As the savings rate in 401(k) accounts reaches a record high despite slipping balances, pre-retirees and retirees must maximize their funds. David Montgomery, managing director of Retirement Plan Services at Concurrent, shares his expertise on turning 401(k) balances into effective retirement income.
The Importance of Professional Advice
Montgomery emphasizes the need for professional advice, stating, “It’s hard enough even for financial professionals to get it exactly right, and it’s even harder for someone not skilled in this area to get right.” Many people make the mistake of being too conservative with their investment mix, especially considering rising longevity. “The reality is that many people will live 20-30 years after they retire, so generally speaking they’ll still need a reasonable percentage of equities in their portfolio to receive the growth it needs over that time frame and not outlive their assets,” he explains.
Evaluating 401(k) Plans
As a fiduciary advisor, Montgomery has guided many clients on the benefits and risks of rolling a 401(k) into an IRA versus leaving it with a plan provider. The first question to ask is “how good is the client’s 401(k) plan?” Montgomery notes that some plans are excellent, with low-cost investments and strong fiduciary oversight, while others may be run by business owners without expertise in 401(k) plans.
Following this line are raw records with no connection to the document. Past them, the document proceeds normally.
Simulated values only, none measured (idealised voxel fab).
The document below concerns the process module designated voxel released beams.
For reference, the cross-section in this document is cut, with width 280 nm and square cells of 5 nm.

Adjusting Investment Strategies
For clients 5-10 years from retirement, Montgomery recommends adjusting their investment mix to a slightly more conservative volatility level while maintaining proper equity exposure. “Depending on certain factors, around the 2-5 years from retirement mark, some clients might even consider starting to shift some of their portfolio, such as a year or two worth of expenses, into cash or very conservative bonds,” he suggests. This helps ensure that the money for their first couple of years of expenses isn’t exposed to potential large market swings downward as they’re starting to withdraw it as their retirement ‘paycheck.’
By following these strategies, retirees can make the most of their 401(k) balances and create a sustainable retirement income plan.